The cost of government measures to support the consumption and production of fossil fuels dropped by almost a third last year as energy prices declined from record highs in 2022, according to a new report published today by the OECD. But the level of fiscal support remained higher than the historical average despite government pledges to reduce carbon emissions.

In an analysis of 82 economies, data from the OECD and the IEA found that government support for fossil fuels fell to an estimated $1.1 trillion in 2023 from $1.6 trillion a year earlier. Although energy prices were lower last year than in 2022, countries maintained various fiscal measures to both stimulate fossil fuel production and reduce the burden of high energy costs for consumers, the OECD said.

The measures are in the form of direct payments by governments to individual recipients, tax concessions and price support. The latter includes "direct price regulation, pricing formulas, border controls or taxes, and domestic purchase or supply mandates", the OECD said.

These government interventions come at a large financial cost and increase carbon emissions, undermining the net-zero transition, the report said.

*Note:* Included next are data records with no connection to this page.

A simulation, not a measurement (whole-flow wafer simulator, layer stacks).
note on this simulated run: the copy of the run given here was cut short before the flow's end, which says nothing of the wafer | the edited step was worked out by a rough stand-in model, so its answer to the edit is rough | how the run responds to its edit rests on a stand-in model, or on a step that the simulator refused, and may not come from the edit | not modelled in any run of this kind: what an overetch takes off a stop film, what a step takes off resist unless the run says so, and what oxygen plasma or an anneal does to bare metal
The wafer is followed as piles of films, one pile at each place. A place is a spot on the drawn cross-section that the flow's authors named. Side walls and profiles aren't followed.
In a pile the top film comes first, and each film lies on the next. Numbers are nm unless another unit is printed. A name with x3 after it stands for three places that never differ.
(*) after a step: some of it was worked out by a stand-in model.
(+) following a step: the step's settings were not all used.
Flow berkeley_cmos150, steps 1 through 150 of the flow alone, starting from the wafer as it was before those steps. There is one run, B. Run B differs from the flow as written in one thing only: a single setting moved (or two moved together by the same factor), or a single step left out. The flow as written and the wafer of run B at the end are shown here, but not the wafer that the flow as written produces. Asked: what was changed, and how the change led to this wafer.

Of the estimated $1.1 trillion of support, direct transfers and tax concessions accounted for $514.1bn, up from $503.7bn in 2022. Transfers amounted to $269.8bn, making them more costly than tax concessions of $244.3bn.

Some 90pc of the transfers were to support consumption by households and companies, the rest was to support producers. The residential sector benefited from a 22pc increase from a year earlier, and support to manufacturers and industry increased by 14pc. But the majority of fuel consumption measures are untargeted, and support largely does not land where it is needed, the OECD said.

The "under-pricing" of fossil fuels amounted to $616.4bn last year, around half of the 2022 level, the report said. "Benchmark prices (based on energy supply costs) eased, particularly for natural gas, thereby decreasing the difference between the subsidised end-user prices and the benchmark prices," it said.

In terms of individual fossil fuels, the fiscal cost of support for coal fell the most, to $27.7bn in 2023 from $43.5bn a year earlier. The cost of support for natural gas has grown steadily in recent years, amounting to $343bn last year compared with $144bn in 2018. The upward trend is explained by its characterisation as a transition fuel and the disruption of Russian pipeline supplies to Europe, the report said.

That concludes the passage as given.